If we were talking superheroes they were people more like the mystery men and less like Batman.
These are the people who are a part of the fellowship of the disqualified. And these are his people. He didn’t bother trying to call Caesar; he partnered with John the Baptist. He didn’t try to win King Antipas’s favor; he called some fishermen. He didn’t try to commandeer an army for himself; he called women and took time to speak with children.
And in the midst of this gathered people he said in the words of Dallas Willard:
“And so he said, “blessed are the spiritual zeros – the spiritually bankrupt, deprived and deficient, the spiritual beggars, those without a wisp of ‘religion’ – when the kingdom of the heavens comes upon them.”
In other words, couldn’t it be that the beatitudes in fact are the reverse of our ideas of happiness and perfect? Are they suggesting instead that you don’t have to be perfect, or wise and spiritual, or have your act together to be welcomed and included in God’s movement?
I think it is. And this is why we watch as Jesus:
- blesses this rag-tag fellowship.
- blesses the vulnerable.
- blesses the weak.
- blesses people who don’t and won’t fit.
- blesses the spiritual zeros.
Second, I want to say something about the word bless, which is Makarios. Jesus says it 9 times in this passage. It refers to “religious joy” “happy, blessed,” and “can depict someone who receives divine favor.
A blessing isn’t something we bestow on ourselves. It isn’t something that we declare that we have and it isn’t something we can fake or force. A blessing is a gift that is given by another, and here in Matthew it is given by the son of God himself.
I like how John O’Donohue describes a blessing:
[Slide] What is a blessing? A blessing is a circle of light drawn around to protect a person, heal, and strength. Life is a constant flow of emergence. The beauty of blessing is its belief that it can affect what unfolds….A blessing awakens future wholeness…We could say that a blessing ‘fore brightens’ the way (To Bless the Space Between Us).
So here we have Jesus rallying the people. And he says, I pick you. I welcome you to this “backward alliance.” You think you’re just ordinary and average? I bless you. I draw a circle of light around these people, invoking GOd’s favor on them, strengthening for the task that is ahead.
Jesus is building up the movement of God. Announcing that heaven has come to earth, and that he chooses the ordinary, the weak, the spiritual zeroes, to be the people who will be my co-workers and participants in this “beloved community.”
Listen to what the apostle Paul says in 1 Corinthians:
“Consider your own call, brothers and sisters: not many of you were wise by human standards, not many were powerful, not many were of noble birth. But God chose what is foolish in the world to shame the wise; God chose what is weak in the world to shame the strong; God chose what is low and despised in the world, things that are not, to reduce to nothing things that are, so that no one might boast in the presence of God. He is the source of your life in Christ Jesus, who became for us wisdom from God, and righteousness and sanctification and redemption, in order that, as it is written, “Let the one who boasts, boast in the Lord.” (1 Corinthians 1:26–31 NRSV)

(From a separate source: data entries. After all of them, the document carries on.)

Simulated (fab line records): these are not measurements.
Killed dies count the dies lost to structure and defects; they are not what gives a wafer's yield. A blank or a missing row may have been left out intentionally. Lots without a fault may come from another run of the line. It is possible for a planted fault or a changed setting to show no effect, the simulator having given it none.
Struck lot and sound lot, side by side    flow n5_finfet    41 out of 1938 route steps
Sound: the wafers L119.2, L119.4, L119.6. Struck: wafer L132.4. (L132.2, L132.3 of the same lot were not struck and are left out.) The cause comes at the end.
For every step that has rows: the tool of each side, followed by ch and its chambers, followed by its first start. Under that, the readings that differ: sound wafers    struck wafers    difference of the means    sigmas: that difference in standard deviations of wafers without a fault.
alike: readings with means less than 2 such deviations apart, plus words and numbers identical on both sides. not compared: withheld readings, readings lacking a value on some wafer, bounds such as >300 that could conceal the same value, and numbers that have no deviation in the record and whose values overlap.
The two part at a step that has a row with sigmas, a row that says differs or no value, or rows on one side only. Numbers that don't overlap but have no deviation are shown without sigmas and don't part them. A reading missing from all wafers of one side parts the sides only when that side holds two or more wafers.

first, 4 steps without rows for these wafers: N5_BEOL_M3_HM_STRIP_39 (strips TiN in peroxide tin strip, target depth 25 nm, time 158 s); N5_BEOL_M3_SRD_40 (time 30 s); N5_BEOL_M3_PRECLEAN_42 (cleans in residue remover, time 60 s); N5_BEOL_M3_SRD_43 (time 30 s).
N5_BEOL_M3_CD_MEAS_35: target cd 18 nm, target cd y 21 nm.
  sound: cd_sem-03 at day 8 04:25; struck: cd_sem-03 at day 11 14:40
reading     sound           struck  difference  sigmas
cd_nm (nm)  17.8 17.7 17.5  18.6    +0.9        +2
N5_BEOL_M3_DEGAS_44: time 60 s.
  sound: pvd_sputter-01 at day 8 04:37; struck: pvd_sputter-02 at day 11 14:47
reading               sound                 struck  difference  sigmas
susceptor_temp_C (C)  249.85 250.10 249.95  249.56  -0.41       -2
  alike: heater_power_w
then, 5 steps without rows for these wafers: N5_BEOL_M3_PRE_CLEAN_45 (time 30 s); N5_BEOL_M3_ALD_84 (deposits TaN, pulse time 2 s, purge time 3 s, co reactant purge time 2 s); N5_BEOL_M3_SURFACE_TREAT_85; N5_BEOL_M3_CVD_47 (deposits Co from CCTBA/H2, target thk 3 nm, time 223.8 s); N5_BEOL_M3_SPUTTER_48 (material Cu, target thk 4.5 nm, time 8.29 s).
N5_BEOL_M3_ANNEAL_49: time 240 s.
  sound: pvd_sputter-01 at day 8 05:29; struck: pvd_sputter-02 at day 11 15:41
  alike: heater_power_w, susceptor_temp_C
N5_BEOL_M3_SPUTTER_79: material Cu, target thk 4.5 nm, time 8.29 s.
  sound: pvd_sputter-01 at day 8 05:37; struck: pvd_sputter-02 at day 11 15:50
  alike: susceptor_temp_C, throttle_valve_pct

And in the midst of the foolish, weak, the low and the despised, Jesus says, you are blessed. You are blessed because you are my people. You are the ones for whom the Kingdom of God stands with, God is not only on your side, but God is calling you to participate in the transformation of the whole world.
Jesus is saying, “you are blessed, not because there is anything effective or desirable about poverty or meekness, but because I am present with you in the midst of this.”
The great liberation theologian, Oscar Romero, put it like this:
This is Christ’s mission, to take the good news to the poor,
to those who receive only bad news,
to those who are always trampled by the powerful, to those who watch pass by, out of their reach,
the riches that satisfy others. The Lord comes for them,
to make them happy
and to tell them: Do not covet.
Count yourselves happy and wealthy
with the great gift brought to you
by the one who being rich became poor to be with you.
Giving and Receiving
So where does all of this leave us?
I personally don’t feel particularly poor in spirit (at the moment), or meek. Maybe sometimes I am a peacemaker. I certainly hunger for justice, when I’m not too busy being selfish.
It’s very possible that the beatitudes aren’t something that we work towards, but something that we find happening to us. Life lived well over the course of a whole-life time. Maybe they are opportunities that arise. Moments of faithfulness.
And other questions arise:
Am I in the crowd receiving blessing? Am I with the people for whom Jesus comes and announces this great blessing? Do I even recognize who those people are today? And would I be willing to stand with them?
And all of this assumes the position of the one receiving blessing. But what if instead we take the other role – the ones giving blessing? If we feel like we already have so much to be grateful for or maybe we feel like we are not sure how we could ever become meek or be a peacemaker, then I would suggest we attempt being the people who grant blessing to others.
Following this, I see blessing as any act of generosity that we bestow on another that is meant to strengthen and draw that person into the fellowship of Jesus.
To bless is to honor someone who goes unrecognized, who could use a little light, a little strength. It is to say I see you. God chooses you too.
To bless is always something that is given freely, out of love and a deep generosity. It should never be done out of obligation.
To bless others is to invoke God’s favor on another.
- Do you recognize and honor others?
- Do you offer blessing to those whom Jesus blesses?
- How might blessing become the movement of your life?
- How might practice blessing connect you to the deeper stream of living water, renewing your spirit and bringing lasting happiness?